# Drawing out PF frames



## oblib (Oct 28, 2011)

*Re: Drawing ot PF frames*



sfisher said:


> Then I realized that I forgot to put wax on the foundation, .


You forgot to put extra wax on the pf's or did you special order them with no wax to begin with?


----------



## dixiebooks (Jun 21, 2010)

*Re: Drawing ot PF frames*

Crazy bees. Didn't they know the "rules"? Waxed frames and 1:1 syrup. LOL 

I do wax my PF's to give the bees more to work with. Seems they draw it out so much faster and better if I wax it.

-js


----------



## Slow Modem (Oct 6, 2011)

*Re: Drawing ot PF frames*

I squirt a little sugar water on new frames and they draw out ok.


----------



## KQ6AR (May 13, 2008)

*Re: Drawing ot PF frames*

I don't do anything to my PF frames, use them right out of the box.


----------



## sfisher (Sep 22, 2009)

*Re: Drawing ot PF frames*

*oblib* I bought them already waxed but I have read many threads were people say that the bees accept them better if you add more wax. Looks like my bees dont care, at least right now they dont.


----------



## Vance G (Jan 6, 2011)

*Re: Drawing ot PF frames*

I buy them unwaxed because they are cheaper and put on my own known to be chemically free wax fresh. I would not recommend it but I have put on unwaxed ones while the bees were being heavily fed and the bees drew them out just fine.


----------



## sfisher (Sep 22, 2009)

*Re: Drawing ot PF frames*

Vance I looked into the unwaxed although they were cheaper, shipping was not free on them. And the unwaxed ended up being more expensive after shipping was added.


----------



## rkereid (Dec 20, 2009)

*Re: Drawing ot PF frames*



Vance G said:


> I buy them unwaxed because they are cheaper and put on my own known to be chemically free wax fresh. I would not recommend it but I have put on unwaxed ones while the bees were being heavily fed and the bees drew them out just fine.

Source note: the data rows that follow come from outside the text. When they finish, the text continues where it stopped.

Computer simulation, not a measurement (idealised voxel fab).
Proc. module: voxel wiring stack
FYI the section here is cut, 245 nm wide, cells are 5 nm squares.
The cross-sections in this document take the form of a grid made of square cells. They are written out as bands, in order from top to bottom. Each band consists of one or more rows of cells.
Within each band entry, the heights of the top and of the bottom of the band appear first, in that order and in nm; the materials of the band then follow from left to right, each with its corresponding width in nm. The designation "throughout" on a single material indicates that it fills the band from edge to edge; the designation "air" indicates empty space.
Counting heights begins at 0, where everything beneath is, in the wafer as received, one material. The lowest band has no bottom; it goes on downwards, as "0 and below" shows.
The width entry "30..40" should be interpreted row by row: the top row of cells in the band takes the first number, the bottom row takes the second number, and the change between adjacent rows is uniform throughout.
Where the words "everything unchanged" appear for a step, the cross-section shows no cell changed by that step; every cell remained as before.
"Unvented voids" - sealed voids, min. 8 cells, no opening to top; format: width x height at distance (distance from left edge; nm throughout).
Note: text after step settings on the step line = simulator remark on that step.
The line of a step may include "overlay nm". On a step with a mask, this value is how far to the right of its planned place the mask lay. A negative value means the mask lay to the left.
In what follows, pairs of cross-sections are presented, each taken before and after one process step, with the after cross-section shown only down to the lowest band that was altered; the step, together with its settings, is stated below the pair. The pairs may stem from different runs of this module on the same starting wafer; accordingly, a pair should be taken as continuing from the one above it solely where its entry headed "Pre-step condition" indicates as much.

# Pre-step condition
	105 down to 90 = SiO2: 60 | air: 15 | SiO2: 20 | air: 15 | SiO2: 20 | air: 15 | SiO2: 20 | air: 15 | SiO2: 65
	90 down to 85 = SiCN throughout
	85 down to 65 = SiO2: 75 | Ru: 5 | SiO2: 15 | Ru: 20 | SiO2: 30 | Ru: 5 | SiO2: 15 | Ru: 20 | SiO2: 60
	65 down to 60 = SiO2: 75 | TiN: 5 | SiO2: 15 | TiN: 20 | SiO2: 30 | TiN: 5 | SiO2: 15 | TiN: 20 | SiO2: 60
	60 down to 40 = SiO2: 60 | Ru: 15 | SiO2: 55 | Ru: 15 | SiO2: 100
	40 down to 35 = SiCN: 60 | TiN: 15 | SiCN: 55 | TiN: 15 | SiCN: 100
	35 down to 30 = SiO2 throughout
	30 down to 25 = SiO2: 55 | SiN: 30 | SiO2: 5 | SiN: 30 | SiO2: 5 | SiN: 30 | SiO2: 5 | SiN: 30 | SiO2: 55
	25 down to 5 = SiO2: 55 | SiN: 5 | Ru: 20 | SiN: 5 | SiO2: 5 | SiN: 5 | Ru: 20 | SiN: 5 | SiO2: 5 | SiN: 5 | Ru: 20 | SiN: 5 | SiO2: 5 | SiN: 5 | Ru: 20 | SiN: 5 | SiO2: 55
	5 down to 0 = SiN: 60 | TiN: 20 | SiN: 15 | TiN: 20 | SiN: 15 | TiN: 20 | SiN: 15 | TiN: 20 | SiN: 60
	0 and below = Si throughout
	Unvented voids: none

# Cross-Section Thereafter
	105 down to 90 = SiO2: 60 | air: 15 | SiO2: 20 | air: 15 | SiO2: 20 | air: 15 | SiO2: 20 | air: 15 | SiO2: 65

Are Mann Lake's PF frames available unwaxed? I have never seen them advertised as such.

My bees draw them out just fine with no extra wax.


----------



## Rader Sidetrack (Nov 30, 2011)

*Re: Drawing ot PF frames*



rkereid said:


> Are Mann Lake's PF frames available unwaxed? I have never seen them advertised as such.


From the same catalog page as the waxed frames:


> Available *unwaxed*, call 800-880-7694 for details.
> http://www.mannlakeltd.com/publications/cat2012/page17.pdf


----------



## dixiebooks (Jun 21, 2010)

*Re: Drawing ot PF frames*

I've bought quite a few of these over the last several years and the wax is pretty thin on them. That's why I generally re-wax mine. -js


----------



## Vance G (Jan 6, 2011)

*Re: Drawing ot PF frames*



sfisher said:


> Vance I looked into the unwaxed although they were cheaper, shipping was not free on them. And the unwaxed ended up being more expensive after shipping was added.[/QUOTE ]
> I bought several hundred of them and they shipped free at the time. The employees have some dickering room I believe. I also see shipping distance to your location is a lot further than to mine. Who knows.


----------



## rkereid (Dec 20, 2009)

*Re: Drawing ot PF frames*



Rader Sidetrack said:


> From the same catalog page as the waxed frames:


Wasn't aware of that. Is there a discount for unwaxed if you buy a quantity that qualifies for free shipping?


----------



## Solomon Parker (Dec 21, 2002)

*Re: Drawing ot PF frames*



Vance G said:


> The employees have some dickering room I believe.


That's neat. They are an employee owned business.


----------



## RiodeLobo (Oct 11, 2010)

*Re: Drawing ot PF frames*

The only time I have had problems with the bees drawing out the PF frames is when I put one or two into a hive with already drawn comb.


----------